Judicial Conduct Commission’s special request

The state board that investigates and punishes misbehaving judges released its annual report today, and among the statistics were some interesting recommendations for state government.

First, the commission wants the state’s highest court, the Court of Appeals, to review all of their decisions — not just the ones that disciplined judges want them to review. Here’s the explanation:

“While it may be unusual for a government agency to encourage review of its decisions by a higher authority, the Commission believes this proposal promotes the public policy of checks-and-balances and the independence of the judiciary,” said Robert H. Tembeckjian, the Commission’s administrator.

The commission also restates its long-held request to open judicial disciplinary proceedings to the public. As a professional open government watchdog, three cheers to this request! It would be nice if New York joined 35 other states who already allow the public to attend such hearings. State Sen. John L. Sampson has introduced legislation to make such hearings to be public.
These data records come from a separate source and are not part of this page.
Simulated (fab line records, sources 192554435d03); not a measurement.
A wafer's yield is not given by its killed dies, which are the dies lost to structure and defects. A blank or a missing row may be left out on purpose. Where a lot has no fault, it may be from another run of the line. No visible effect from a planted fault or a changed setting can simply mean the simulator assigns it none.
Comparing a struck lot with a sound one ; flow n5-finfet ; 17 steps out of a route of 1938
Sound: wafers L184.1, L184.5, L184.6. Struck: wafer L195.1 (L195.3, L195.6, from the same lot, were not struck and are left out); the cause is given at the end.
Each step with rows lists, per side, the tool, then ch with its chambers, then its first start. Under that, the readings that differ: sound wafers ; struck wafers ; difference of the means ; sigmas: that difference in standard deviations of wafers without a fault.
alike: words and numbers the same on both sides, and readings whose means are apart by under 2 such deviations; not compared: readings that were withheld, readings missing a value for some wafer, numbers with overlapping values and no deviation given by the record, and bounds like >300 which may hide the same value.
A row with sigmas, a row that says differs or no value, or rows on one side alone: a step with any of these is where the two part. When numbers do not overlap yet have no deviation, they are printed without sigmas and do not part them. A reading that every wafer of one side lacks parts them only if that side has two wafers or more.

Some of the statistics in the report:

• 1,855 complaints received in 2009 – the second highest number ever, after last year’s 1,923.
• 5,489 complaints received since 2007 – 878 more than in any other 3-year period.
• 471 preliminary inquiries conducted in 2009, the most ever, up from 354 last year.
• 257 new investigations authorized in 2009 — the third highest ever.
25 public decisions rendered in 2009, up from 21 last year:
• 2 Removals from office
• 10 Public Censures
• 9 Public Admonitions
• 4 public stipulations in which judges under investigation or formal charges agreed to leave the bench and not to hold judicial office in the future
• 19 judges resigned while under investigation or while formal charges were
pending.
• 47 confidential cautionary letters were issued, up from 37 last year.
• 243 matters were pending at year’s end.

Alessandros in trouble

We’re talking BIG trouble here for the Alessandro brothers, Judge Joseph of Orange County and Judge Francis of the Bronx. The state Commission on Judicial Conduct wants both Alessandros to be kicked off the bench and has recommended as much to the New York Court of Appeals, the state’s highest court, which will have the final say on the matter.

Click here for a summary of the Alessandros’ problems.

The commission’s beef with the brothers involves a $250,000 loan to Joseph Alessandro’s cash-strapped 2003 campaign for Westchester County Court. It also involves the brothers not being completely forthright with their financial disclosures to the court’s ethics board. Click here to read more about the commission’s ruling.

So why do we care? The $250,000 helped Joe Alessandro, a Republican, win the county court seat in Westchester, which led him to run for state Supreme Court two years later. He won that seat as well, thanks to a 2005 cross-endorsement deal that tied his candidacy to — wait for it — Judge Jonathan Lippman, who was running for a state court seat as a Democrat.

Lippman, as you may know, continued to rise and this month became Chief Judge of the Court of Appeals. That means Lippman, who lives in Rye Brook, now heads the same court that must decide if Alessandro gets to keep his job. No word yet as to whether Lippman will recuse himself from the matter.